U.S. National Arboretum
|Location||3501 New York Avenue, N.E. Washington, D.C. 20002|
|NRHP reference No.||73002122|
|Added to NRHP||April 11, 1973|
The United States National Arboretum is an arboretum in northeast Washington, D.C., operated by the United States Department of Agriculture's Agricultural Research Service. It was established in 1927 by an act of Congress after a campaign by USDA Chief Botanist Frederick Vernon Coville.
It is 446 acres (1.80 km2) in size and is located 2.2 miles (3.5 km) northeast of the Capitol building, with entrances on New York Avenue, NE and R Street, NE. The campus's gardens, collections, and features are connected by roadways that are 9.5 miles (15.3 km) long in total. In addition to the main campus in Washington, D.C., there are research locations at the Henry A. Wallace Beltsville Agricultural Research Center in Beltsville, Maryland and in McMinville, Tennessee.
The Arboretum functions as a major center of botanical research conducted by the USDA, including applied research on trees, shrubs, turf, and the development of new ornamental plants. In addition to a library and a historical collection (archive), the institution also has an extensive herbarium of over 800,000 specimens documenting wild and cultivated plant diversity.

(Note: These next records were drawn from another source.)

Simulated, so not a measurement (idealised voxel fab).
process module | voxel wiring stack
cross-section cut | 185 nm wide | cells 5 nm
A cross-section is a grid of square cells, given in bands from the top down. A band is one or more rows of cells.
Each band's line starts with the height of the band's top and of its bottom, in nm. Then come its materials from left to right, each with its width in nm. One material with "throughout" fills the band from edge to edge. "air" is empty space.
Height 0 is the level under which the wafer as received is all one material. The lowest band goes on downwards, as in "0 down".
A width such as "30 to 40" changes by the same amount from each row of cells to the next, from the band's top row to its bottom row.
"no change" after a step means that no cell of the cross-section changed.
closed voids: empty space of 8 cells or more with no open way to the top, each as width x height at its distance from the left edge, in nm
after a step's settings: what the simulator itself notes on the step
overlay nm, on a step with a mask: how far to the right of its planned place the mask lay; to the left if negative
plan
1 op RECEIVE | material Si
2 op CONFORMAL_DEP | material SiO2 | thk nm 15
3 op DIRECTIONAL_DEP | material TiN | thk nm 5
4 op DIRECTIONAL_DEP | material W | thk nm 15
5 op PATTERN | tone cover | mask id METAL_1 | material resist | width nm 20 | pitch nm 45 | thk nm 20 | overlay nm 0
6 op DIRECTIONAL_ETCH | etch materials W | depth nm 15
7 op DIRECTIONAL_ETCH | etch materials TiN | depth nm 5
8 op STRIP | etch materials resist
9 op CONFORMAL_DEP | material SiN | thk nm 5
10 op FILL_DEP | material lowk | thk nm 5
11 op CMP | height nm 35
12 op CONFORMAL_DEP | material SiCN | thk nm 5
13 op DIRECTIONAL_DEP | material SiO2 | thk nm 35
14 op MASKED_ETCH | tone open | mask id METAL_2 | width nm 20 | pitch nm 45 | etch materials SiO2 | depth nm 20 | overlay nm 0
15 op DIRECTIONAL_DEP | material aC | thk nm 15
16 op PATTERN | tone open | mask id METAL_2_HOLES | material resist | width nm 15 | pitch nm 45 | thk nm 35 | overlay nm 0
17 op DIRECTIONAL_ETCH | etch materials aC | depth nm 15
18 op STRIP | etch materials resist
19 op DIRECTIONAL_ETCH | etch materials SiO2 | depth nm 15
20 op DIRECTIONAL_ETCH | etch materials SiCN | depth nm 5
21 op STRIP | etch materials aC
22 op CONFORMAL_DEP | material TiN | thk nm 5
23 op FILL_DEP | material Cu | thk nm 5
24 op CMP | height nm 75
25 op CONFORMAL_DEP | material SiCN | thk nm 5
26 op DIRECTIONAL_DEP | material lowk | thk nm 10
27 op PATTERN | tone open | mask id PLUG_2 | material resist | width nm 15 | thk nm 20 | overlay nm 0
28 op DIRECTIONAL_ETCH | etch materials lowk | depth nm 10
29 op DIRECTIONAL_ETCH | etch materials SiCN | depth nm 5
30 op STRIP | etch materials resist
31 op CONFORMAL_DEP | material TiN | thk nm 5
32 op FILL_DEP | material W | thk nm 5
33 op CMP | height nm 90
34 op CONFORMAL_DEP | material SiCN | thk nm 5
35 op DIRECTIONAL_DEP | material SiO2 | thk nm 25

The United States National Arboretum was formally established by an act of Congress on 4 March 1927. The act authorized the creation of the arboretum on what was then called Mount Hamilton, but it did not actually appropriate any funding to make that happen. That particular area was well-suited for the arboretum because it had varied soils and physiography, and no permanent buildings were then present. Ten months later, President Calvin Coolidge signed a law appropriating $300,000 for the National Arboretum. An initial 189 acres (76 ha) were purchased in 1928, with an additional 196 acres (79 ha) being acquired in 1934. Additional land was purchased in 1938, 1948, and 1949 that, along with subsequent minor expansions, contributed to the Arboretum's current footprint of 446 acres (180 ha).
On April 11, 1973, the U.S. National Arboretum was listed as a Category II Landmark in the National Register of Historic Places for its "importance which contributes significantly to the cultural heritage and visual beauty of the District of Columbia."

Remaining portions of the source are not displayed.